Centre for Internet & Society

“After locking ourselves in a room for more than 6 days, this is what we came out [sic] with. Join us in helping make WOMEN feel SAFE,” read a gloating press release about a smartphone app for women to notify their near ones that they were in distress. It was one among many such PRs frequently landing in my mailbox after the rape and murder of a young student on board a private bus in Delhi in 2012.

The article by Rohini Lakshané was published in Gender IT.org on May 19, 2016. This was also mirrored by Feminism in India on January 9, 2017.


The incident had spurred protests across the country and made international headlines. Along with all this came a slew of new “women’s safety” apps. Existing ones, many of which had fizzled out, were conveniently relaunched. My own experience of user-testing such apps in India back then was that they were unreliable at best and dangerously counterproductive at worst. Some of them were endorsed by governments and celebrities and ended up being glorified despite their flaws, their technical and systemic handicaps never acknowledged at all.

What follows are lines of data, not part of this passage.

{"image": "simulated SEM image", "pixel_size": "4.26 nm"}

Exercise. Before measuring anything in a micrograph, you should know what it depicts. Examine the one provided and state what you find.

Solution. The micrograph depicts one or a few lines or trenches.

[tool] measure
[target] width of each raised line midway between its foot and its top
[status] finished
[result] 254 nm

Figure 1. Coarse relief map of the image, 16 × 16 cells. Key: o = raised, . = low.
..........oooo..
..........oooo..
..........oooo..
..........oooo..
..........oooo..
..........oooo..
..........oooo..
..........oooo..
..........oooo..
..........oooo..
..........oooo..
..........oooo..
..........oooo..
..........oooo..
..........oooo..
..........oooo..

There are myriad mobile phone apps meant to be deployed for personal safety, but their basic functioning is more or less the same: the user activates the app (by pressing a button, shaking the device or similar cue), which sends a distress message containing the users’ location to pre-defined contacts. Some apps include additional artefacts such as a short audio or video recording of the situation. Some others augment this mechanism by alerting the police and other agencies best placed to respond to the emergency. For example, the Companion app for students living on campus notifies the university along with police. The SOS buttons in taxi-hailing apps such as Uber enable the user’s contacts to follow the cab’s GPS trail and notify them and the cab company’s “incident response team” of emergencies. Apps such as Kitestring would treat the lack of the user’s response within a time-window as the trigger for a distress message. All their technical wizardry perhaps makes it easy to lose sight of the fact that technology is not a saviour but a tool or an enabler, that technology alone cannot be the panacea of a problem that is deeply complex and, in reality, rooted in society and governance.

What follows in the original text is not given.